I know down in Florida because I had some friends contact me 
about that. Well, we would be happy to get from you an analysis 
that we can submit for the record since we did not have enough 
time to go into answering that question a little more 
thoroughly, and I appreciate the fact that there is not enough 
time.
    If you will submit some material for us, we will get it in 
the record. Thank you very much for your testimony. I yield 
back Madam Chair.
    Chairwoman Adams. Thank you. Thank you, Ranking Member. I 
want to recognize Mr. Norcross. Gentleman, you have 5 minutes.
    Mr. Norcross. Thank you, Chair. I certainly appreciate you 
and the Ranking Member for holding this hearing. It is, as I 
would describe, some of the best we have as a country, and some 
of the worst. The idea of immigration as something that we all 
believe in, but certainly needs to be handled in a way that 
benefits everyone.
    Mr. Costa, one of the biggest flaws we have seen in the H-
2B program is that the program tends to drive down wages for 
both immigration workers and those American workers. You know 
we talk about the wages being defined by the Department of 
Labor through surveys and things like that, but can you please 
discuss what Congress, Department of Labor, and others are 
doing to ensure that these prevailing wages are properly paid 
to workers who have those H-2B visas and workers who are 
already in the U.S. who work in these industries? How do they 
enforce it? We talk about enforcing the border, and I 
understand those discussions. Once they are here we see such 
violations of prevailing wage. Can you talk about that a little 
bit?
    Mr. Costas. Sure. I do think that just to State at the top, 
the wage rules should be improved. They should reflect the 
national standard because the H-2B statute sets a national 
standard for recruitment and for workers, and at present it 
only reflects local wages.
    When you compare national H-2B average wages versus average 
wages for all workers, the H-2B wages, my research has shown, 
are usually lower. I think it is an easy fix, it just needs 
political will, and the administration could actually do that 
on their own.
    To your point about enforcement, I think you know we do 
know that H-2B industries where most H-2B workers are working, 
wage theft is very common among all workers in those top 
industries, wage and hour division data show that pretty 
convincingly.
    When wage and hour does an investigation in a major H-2B 
industry, 80 percent of the time they find violations, and 
there was actually 1.8 billion dollars in the past 20 years 
stolen from workers in those industries. That is all the 
workers in the industry, not just H-2B.
    I do think that the problem with enforcing the prevailing 
wage rule is that you know it is very difficult for H-2B 
workers to complain because of their precarious immigration 
status. They are very afraid to come forward because if an 
employer finds out that they are complaining, they can just 
fire them. They become deportable. That makes it very difficult 
to stay in the country and pursue a claim, whether it is 
through wage and hour, or whether it is through litigation.

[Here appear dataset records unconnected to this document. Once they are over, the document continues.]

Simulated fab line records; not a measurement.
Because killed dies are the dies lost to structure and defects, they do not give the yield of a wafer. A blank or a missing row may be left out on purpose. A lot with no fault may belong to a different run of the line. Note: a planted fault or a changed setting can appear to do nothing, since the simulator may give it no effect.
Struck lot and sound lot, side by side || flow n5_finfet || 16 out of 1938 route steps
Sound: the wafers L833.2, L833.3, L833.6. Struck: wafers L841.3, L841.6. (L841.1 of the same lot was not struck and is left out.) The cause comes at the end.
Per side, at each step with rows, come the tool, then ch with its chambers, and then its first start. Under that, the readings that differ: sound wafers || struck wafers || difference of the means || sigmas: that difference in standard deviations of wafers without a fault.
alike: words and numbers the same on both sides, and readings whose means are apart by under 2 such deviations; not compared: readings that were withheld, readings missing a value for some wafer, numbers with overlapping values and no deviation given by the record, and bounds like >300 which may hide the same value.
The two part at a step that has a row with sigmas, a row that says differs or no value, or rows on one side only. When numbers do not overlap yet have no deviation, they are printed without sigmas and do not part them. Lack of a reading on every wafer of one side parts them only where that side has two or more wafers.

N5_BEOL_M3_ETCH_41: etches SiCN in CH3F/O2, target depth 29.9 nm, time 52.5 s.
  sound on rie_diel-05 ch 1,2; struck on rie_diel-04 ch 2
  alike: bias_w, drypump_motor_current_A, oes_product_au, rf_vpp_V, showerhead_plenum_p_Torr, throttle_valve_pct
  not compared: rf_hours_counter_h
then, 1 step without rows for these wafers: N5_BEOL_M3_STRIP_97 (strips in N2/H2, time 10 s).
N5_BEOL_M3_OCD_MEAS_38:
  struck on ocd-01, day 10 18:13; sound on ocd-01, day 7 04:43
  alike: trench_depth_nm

    That legal status really makes it hard for them to enforce 
their rights, and that is really the crux of the issue, I 
think.
    Mr. Norcross. Thank you and let us be clear. The vast 
majority of employers do the right thing. Occasionally they 
will make a mistake. We are not talking about that. We are 
talking about that 8 to 10 percent who literally undercut the 
entire industry, and that is where I am going to go with my 
next question.
    When we start talking about those violations, those 
companies that get the H-2B guest worker visa year after year, 
there are dozens of them, but violations, wage and hour, health 
and safety, recruitment, yet they continue to get it. They get 
the next year, and do the same thing over and over again.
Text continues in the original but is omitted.